Industry Insiders: Mia Moretti, Model Citizen

She could pass for Chloë Sevigny’s younger sister, but Mia Moretti has more than just model-good looks going for her. A frequent DJ presence at clubs like Mister H in the Mondrian Soho, Moretti has serious skills, having learned the craft from legends like Jurassic 5’s Cut Chemist and the late DJ AM, friends she made while living in Los Angeles. Now firmly ensconced in New York, she has established herself as a singular presence on the party circuit, performing with hip-hop heatseeker Theophilus London at Webster Hall and even spinning at Chelsea Clinton’s wedding reception.

“I still consider myself a beginner, but I guess I’ve picked up a thing or two,” she says. Considering her resume includes gigs at SXSW and the Ultra Music Festival, not to mention a remix of Katy Perry’s “Hot N Cold” that made it onto the Billboard dance charts in 2008, that seems like a bit of an understatement. No two gigs are the same for the Oakland-born musician, who recently finished work on a “tribal-house-dance” single with electric violinist and frequent collaborator Caitlin Moe, and who will be feautured in the “Kids of America” campaign for Tommy Hilfiger. We caught up with Moretti to ask her about her background, her influences, and the secrets to her success.

BlackBook: Where are you from from, and how did you get to NYC? Mia Moretti: I’m originally from Oakland. I went to college in LA, then moved to NYC a few years ago. I needed a change, I was too comfortable in LA; I wanted to challenge myself and I knew it wasn’t going to happen unless I picked myself up and moved some place new.

What were your interests when you were younger? Drum circles, Phish concerts, listening to 2Pac cds in my convertible, arts and crafts, Spanish. How’d you first get into DJing? Any mentors or idols who inspired you? I used to go see DJ AM play almost every night in LA. That’s when I realized what a DJ was. I was very inspired by him, but I never imagined that I would be a DJ. Around that same time I was cast in a music video for Cut Chemist, we became friends and he started taking me record shopping. I had a lot of good friends who were DJs who slowly showed me this or that, but I don’t think anyone can “teach” you to be a DJ. It comes from inside you, like being a good writer or a good chef. I still find it hard to call myself a DJ, because I’ve had so many talented people around me, I still consider myself a beginner, but I guess I’ve picked up a thing or two.
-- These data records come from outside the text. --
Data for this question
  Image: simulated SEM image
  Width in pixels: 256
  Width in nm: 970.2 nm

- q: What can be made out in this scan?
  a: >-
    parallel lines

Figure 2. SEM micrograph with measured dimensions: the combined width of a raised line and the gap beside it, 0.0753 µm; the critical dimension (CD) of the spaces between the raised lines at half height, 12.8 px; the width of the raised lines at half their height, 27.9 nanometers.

What was your first gig? The Standard Hotel on Sunset Boulevard. The only rule was I had to play vinyl and I couldn’t play Top 40.

Favorite/least favorite shows you’ve ever played? I can’t say I’ve had a least favorite gig. It’s normally the bad gigs that you learn the most from. My favorite gig was probably the Life Ball in Vienna with Katy Perry.

Favorite genres to play? Any you won’t touch? I love playing oldies / motown / doo-wop if it’s the right crowd. Genres I won’t touch? Maybe dubstep. I enjoy it, but I doubt you will find me throwing down a whole dubstep set. image Any secrets to your success? What would you say to aspiring female DJs? You just have to work hard and take any and every job you can. Go listen to DJs, bands, search for music, practice every chance you have, and make your own opportunities. Trust me, there is always a party somewhere that needs a DJ. Don’t take shortcuts. Lug your turntables to the party if you have to. Get off iTunes and don’t play from a playlist!

Craziest on-stage moment? Power going out. That’s always a fun one. I was playing a show at Vassar with Caitlin Moe a few months ago and we blew a fuse, so all the sound cut out. It was in the middle of “Heads Will Roll” by the Yeah Yeah Yeah’s so we got everyone chanting “OFF, OFF, OFF.” It’s pretty cheesy, but you gotta do something when you have a thousand people standing there looking at you.

What equipment do you use? 2 Technics SL-1200MK5 Turntables, 1 Pioneer DJM800 Mixer, Serato Scratch Live, Korq Kaositlatoor & my MAC Powerbook

NY versus LA? I find that NY is a little more diverse and has a broader appreciation of different types of music. Paris is probably my favorite city in the world to DJ, because they love to dance, they don’t care about Top 40 and you can still surprise them with some throwback tunes.

You’ve played at clubs all over, music festivals like ULTRA and SXSW, did the music for the Alice + Olivia video lookbook, and even the Chelsea Clinton wedding. Is there one type of event that you prefer over another? No, I love the variety being a DJ has. One day I’m at some dark drug-den-of-a-bar and the next I’m in a meeting with a designer doing the music for their show. It’s all related and I don’t think I would be good at one of them if I was no good at the other.

A day in the life? Wake up late. Run to the airport. Coffee. Emails. Fly. Soundcheck. Fitting. Rehearsal. Meeting. Play a gig. Dinner. Go check out someone else’s gig. Nightcap. Emails. Sleep.

When you’re not working you’re… Sleeping.

What do you enjoy the most about DJing? What would you say are some of the challenges? Getting to play music everyday. Being on a plane every day of my life!

What would you be doing if you weren’t a DJ? I would probably be working for Mary McDonald still. She’s an interior designer I used to work for in LA. She’s very talented and I really enjoyed working with her.